And you folks laffed, when I proposed Plan Steve to “solve the burger flipper shortage”, by allowing kids to drop out of school after 8th grade, and work full time to “learn the dignity of work”. Presently, kids can drop out of school in Iowa at 16.
My dad paid me for washing his car at around that age. I don’t think I suffered any lasting damage. After almost electrocuting myself by sticking a paper knife into a socket, I became the electrician in our house. Again, no lasting damage.
Want lasting damage? Shelter, shelter, shelter!
A favorite sailor’s quip, “there are no plumbers at sea.”

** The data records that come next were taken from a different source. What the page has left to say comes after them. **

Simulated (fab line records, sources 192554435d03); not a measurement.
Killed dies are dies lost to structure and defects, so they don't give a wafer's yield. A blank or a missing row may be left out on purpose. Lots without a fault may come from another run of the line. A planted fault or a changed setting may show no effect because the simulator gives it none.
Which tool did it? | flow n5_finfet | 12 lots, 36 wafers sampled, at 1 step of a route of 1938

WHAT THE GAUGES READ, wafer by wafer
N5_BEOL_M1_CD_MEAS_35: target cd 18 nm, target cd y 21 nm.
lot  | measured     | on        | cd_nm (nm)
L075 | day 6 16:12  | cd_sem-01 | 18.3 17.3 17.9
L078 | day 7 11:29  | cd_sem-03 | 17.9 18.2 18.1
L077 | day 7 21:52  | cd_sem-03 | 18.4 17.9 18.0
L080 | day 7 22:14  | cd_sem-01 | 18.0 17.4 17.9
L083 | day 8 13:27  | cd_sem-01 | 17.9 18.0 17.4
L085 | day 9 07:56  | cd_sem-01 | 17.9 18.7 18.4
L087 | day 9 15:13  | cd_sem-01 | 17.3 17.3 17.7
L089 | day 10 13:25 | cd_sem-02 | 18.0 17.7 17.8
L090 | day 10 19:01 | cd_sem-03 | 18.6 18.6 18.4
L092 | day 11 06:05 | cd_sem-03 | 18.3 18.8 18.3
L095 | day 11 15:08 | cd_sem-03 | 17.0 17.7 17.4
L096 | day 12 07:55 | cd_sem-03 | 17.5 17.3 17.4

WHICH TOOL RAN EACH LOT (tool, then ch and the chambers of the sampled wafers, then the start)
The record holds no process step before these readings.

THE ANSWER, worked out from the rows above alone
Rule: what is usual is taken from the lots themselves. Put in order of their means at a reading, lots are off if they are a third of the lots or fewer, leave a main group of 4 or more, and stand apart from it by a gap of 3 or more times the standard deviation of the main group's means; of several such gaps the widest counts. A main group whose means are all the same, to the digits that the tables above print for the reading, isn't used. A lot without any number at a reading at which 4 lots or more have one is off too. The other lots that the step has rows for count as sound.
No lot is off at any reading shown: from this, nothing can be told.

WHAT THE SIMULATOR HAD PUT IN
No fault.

The most amazing self reliant kids I have ever met were raised on board sailboats with all their attendant dangers and opportunities to be learn self reliance.
Paid? Money? All I got was “shut up and do as you’re told”. I was slave labor. Washed and vacuumed car, mowed lawn, shoveled snow, ran laundry, for nothing. After I moved out, I still brought my laundry over to the house, and ran mom’s too, while she sat on her backside. After a few weeks, she decided she was doing me such a big favor, letting me run laundry, that getting her laundry done for her was not enough. She decided I was going to vacuum and dust her house too. After that attempt at extortion, I ran my own laundry at my apartment, and she had to lug her stuff up and down the basement stairs.
We made our kids do chores around the house as they grew up for no money. Our youngest once said “I’m not your slave”. I replied neither was his mother or me. I told him he was a working member of this family and as long as he lived under our roof he was expected to contribute to its operation. He asked what it would take to not be a working member? I thought for a moment and said “Money”. I offered to do his chores for him after we negotiated a price he would pay me for each chore. He opted to do his share of the chores.
That was about 20 years ago. All of the kids have turned out well. And they are all penny pinchers. Makes me proud.
My parents demanded very little of me till I was about 13, then I had things to do beyond school work. None of it was that demanding. I was never paid for any of it. But I had an allowance of about $2 weekly. I think one of my sisters got that up to $5 eventually. Dad never said how the $5 came about, just Sharon is getting $5 so should you.
My problem was being the oldest, Sharon would disappear to do homework after dinner. She never did the dishes. I never figured out why I was doing all the dishes.
Those are “traditional family values”, ie, children are property, and some parents never outgrow that mindset, still trying to use their spawn as slaves, when they are grown, moved out, and self-supporting.
I don’t know how old you are. I had an allowance, starting around 1963: 25 cents/week. I learned the value of bookkeeping at a young age, so I could tell at a glance how many months in arrears mom was.